Court of Appeals of Connecticut

July 31, 2018

STATE OF CONNECTICUT
v.
JERMAINE HARRIS

          Argued March 15, 2018

         Procedural History

         Information charging the defendant with the crimes of murder, conspiracy to commit murder, felony murder, robbery in the first degree, carrying a pistol without a permit and criminal possession of a firearm, brought to the Superior Court in the judicial district of New Haven, where the charges of murder, conspiracy to commit murder, felony murder, robbery in the first degree and carrying a pistol without a permit were tried to the jury before Alander, J.; thereafter, the court declared a mistrial; subsequently, the charge of criminal possession of a firearm was tried to the court; judgment of guilty, from which the defendant appealed to this court. Affirmed.

          Naomi T. Fetterman, assigned counsel, for the appellant (defendant).

          Timothy F. Costello, assistant state's attorney, with whom, on the brief, were Patrick J. Griffin, state's attorney, Stacey M. Miranda, senior assistant state's attorney, and Karen A. Roberg, assistant state's attor- ney, for the appellee (state).
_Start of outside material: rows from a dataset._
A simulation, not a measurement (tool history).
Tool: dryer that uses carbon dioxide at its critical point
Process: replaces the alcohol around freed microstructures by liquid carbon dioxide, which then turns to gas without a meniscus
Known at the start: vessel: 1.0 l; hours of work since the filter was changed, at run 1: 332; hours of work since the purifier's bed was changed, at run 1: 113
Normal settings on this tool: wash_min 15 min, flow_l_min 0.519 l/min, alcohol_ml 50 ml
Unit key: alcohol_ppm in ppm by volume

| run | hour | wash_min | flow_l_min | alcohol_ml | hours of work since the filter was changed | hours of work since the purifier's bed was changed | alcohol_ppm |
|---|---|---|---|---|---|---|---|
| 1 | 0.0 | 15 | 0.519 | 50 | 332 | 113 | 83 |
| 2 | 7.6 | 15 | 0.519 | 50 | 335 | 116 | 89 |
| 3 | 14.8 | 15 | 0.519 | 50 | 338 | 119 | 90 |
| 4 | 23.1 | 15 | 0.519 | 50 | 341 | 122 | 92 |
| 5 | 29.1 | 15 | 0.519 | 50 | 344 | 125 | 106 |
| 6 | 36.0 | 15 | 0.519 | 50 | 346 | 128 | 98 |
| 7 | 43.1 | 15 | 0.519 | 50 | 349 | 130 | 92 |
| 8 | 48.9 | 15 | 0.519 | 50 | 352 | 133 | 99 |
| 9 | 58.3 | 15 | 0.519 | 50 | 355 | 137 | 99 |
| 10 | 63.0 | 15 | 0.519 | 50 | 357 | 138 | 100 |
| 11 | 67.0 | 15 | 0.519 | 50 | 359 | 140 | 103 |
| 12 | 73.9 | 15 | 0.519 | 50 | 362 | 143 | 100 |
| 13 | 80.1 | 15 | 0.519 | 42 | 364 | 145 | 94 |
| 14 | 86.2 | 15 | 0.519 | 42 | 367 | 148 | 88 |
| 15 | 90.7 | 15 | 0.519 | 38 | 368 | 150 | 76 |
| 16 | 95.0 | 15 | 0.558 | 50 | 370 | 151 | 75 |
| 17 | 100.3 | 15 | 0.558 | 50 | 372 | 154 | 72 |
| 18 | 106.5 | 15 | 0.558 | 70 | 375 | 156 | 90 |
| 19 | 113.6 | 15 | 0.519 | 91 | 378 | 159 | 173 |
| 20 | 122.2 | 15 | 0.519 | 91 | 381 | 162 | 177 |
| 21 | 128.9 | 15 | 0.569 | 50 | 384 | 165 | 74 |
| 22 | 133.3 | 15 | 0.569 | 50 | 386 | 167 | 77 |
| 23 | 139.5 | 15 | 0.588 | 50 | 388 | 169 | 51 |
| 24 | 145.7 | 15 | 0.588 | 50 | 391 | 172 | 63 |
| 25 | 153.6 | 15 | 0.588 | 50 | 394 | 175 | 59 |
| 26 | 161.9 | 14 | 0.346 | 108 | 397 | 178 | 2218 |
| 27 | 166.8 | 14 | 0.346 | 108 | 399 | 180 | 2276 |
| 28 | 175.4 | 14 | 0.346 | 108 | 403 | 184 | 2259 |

          DiPentima, C. J., and Elgo and Beach, Js.

          OPINION

          PER CURIAM.

         The defendant, Jermaine Harris, was charged with murder, conspiracy to commit murder, felony murder, robbery in the first degree, carrying a pistol without a permit and criminal possession of a firearm. He elected a jury trial except as to the latter most charge, which was tried to the court. The jury was unable to reach a verdict.[1] The court, however, found the defendant guilty of criminal possession of a firearm in violation of General Statutes § 53a-217 (a) (1), and sentenced him to five years incarceration. He now appeals, [2] claiming that (1) the court's finding of guilt and its sentence deprived him of his constitutional rights under the sixth and fourteenth amendments to the United States constitution, and (2) there was insufficient evidence to support the conviction. We affirm the judgment of the court.

         I

         We first[3] address the defendant's claims that the court's finding of guilt and its sentence deprived him of his constitutional right to trial by jury as well as the due process rights to a fair trial and to the presumption of innocence. The defendant concedes that his constitutional claims are unpreserved and, therefore, requests review of them or reversal of the judgment pursuant to State v. Golding, 213 Conn. 233, 239-40, 567 A.2d 823 (1989), [4] or the plain error doctrine, [5] or our supervisory authority over the administration of justice.[6]

         The defendant's claims are premised on the notions that (1) ‘‘the trial court's [finding of guilt] on the criminal possession of afirearm charge was impermissibly based on its finding that [the defendant] had committed the underlying murder'' and (2) ‘‘[t]he sentence imposed . . . was predicated upon the court's determination that [the defendant] was in fact the shooter.''[7] We reject these arguments outright, and, therefore, decline to review the defendant's unpreserved claims.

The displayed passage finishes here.